Source:  U.S. Department of Commerce, Bureau of Economic Analysis

 

Industry Sales 2007 to 2014 Q3 (YTD) Bedding Industry


 

With strong sales in the third quarter, Bedding proves to be a catalyst for positive growth in the Furniture Industry for 2014.  Jumping 9.3% from 2014 Q2, Bedding sales are $9.7 Billion year-to-date – up 4.5% over the same quarter last year.

 

*2014 Q2 data has been revised..

 

Industry Sales 2007 to 2014 (YTD) Furniture & Bedding


 

 

Combined Furniture and Bedding sales for 2014 (YTD) are up 2.6% over the same period last year.  Furniture (excluding Bedding) is up 2.2% and Bedding is up 4.5%.
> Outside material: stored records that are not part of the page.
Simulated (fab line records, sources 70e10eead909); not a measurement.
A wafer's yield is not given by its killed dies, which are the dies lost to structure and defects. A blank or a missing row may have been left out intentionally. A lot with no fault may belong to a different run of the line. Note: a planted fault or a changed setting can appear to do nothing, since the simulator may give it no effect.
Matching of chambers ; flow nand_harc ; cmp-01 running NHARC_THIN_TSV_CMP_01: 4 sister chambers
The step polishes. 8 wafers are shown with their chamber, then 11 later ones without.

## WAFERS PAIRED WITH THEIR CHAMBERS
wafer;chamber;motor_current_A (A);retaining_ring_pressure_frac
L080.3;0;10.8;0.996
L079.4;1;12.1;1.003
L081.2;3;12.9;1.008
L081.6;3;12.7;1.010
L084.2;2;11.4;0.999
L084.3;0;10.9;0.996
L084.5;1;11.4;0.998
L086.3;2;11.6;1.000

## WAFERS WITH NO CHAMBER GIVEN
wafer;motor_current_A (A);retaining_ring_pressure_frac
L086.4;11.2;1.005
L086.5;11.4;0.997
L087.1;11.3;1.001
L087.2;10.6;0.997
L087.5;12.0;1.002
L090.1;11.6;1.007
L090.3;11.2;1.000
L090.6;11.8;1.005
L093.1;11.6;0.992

Based on the first three quarters of sales, the Industry is on track to increase total sales from 2013.  Combined Furniture and Bedding sales are $65 Billion in the third quarter – up 2.6% over the same period last year.  Furniture (excluding Bedding) increased by 2.2% from 2013Q3 with sales at $55.3 Billion year-to-date.  Showing the most growth, Bedding has sales totaling $9.7 Billion in 2014Q3 – up 4.5% from sales of $9.3 Billion in the quarter 3 of 2013. 

 

 

Industry Growth Quarter to Quarter 2011 to 2014 Q2 Bedding Industry


 


The chart above shows the performance quarter-to-quarter for 2011Q2 through the second quarter of 2014.  While the Bedding Industry had a slight decline of (-1.8%) from the previous quarter, sales are up 4.0% quarter-to-quarter (2013Q2 to 2014Q2).

 

*Historical data has been revised


Industry Growth Quarter to Quarter 2011 to 2014 Q3 Furniture & Bedding


 

The chart above shows the performance quarter to quarter from 2011Q3 through the third quarter of 2014.

 

With slow but steady growth, Industry sales are up 2.4% compared to 2013Q3 and continue to increase since the second quarter of 2014 – up 1.1%.

 

Furniture (excluding Bedding) increased 1.9%, while Bedding jumped 4.9% quarter to quarter (2013Q3 to 2014Q3). 

 

Industry Sales by Quarter 2008 Q1 to 2014 Q3 Bedding Industry


 

The third quarter is almost always Bedding’s best performer, with 2014Q3 following suit.  Bedding Sales increased 9.3% from 2014Q2 and 4.9% compared to sales in the same quarter last year. Nine month bedding sales for 2014 are at $9.7 million, up 4.3 percent from the same nine-month period in 2013.

 

 

*2014 Q2 data has been revised..

Industry Sales by Quarter 2008 Q1 to 2014 Q3 Furniture & Bedding



The Industry continued its slow growth in Quarter 3 increasing 1.1% over last quarter (2014Q2) Q3 sales totaled $22.06 billion, primarily on the strength of a good quarter in Bedding. Combined Furniture and Bedding increased 2.4% from the third quarter of 2013.

 

While Furniture (excluding Bedding) experienced an increase of 1.9% over 2013Q3, sales were essentially flat over the second quarter of 2014 – down by (-0.3%).  Bedding sales were up 4.9% from 2013Q3 and rose significantly over last quarter – up 9.2%.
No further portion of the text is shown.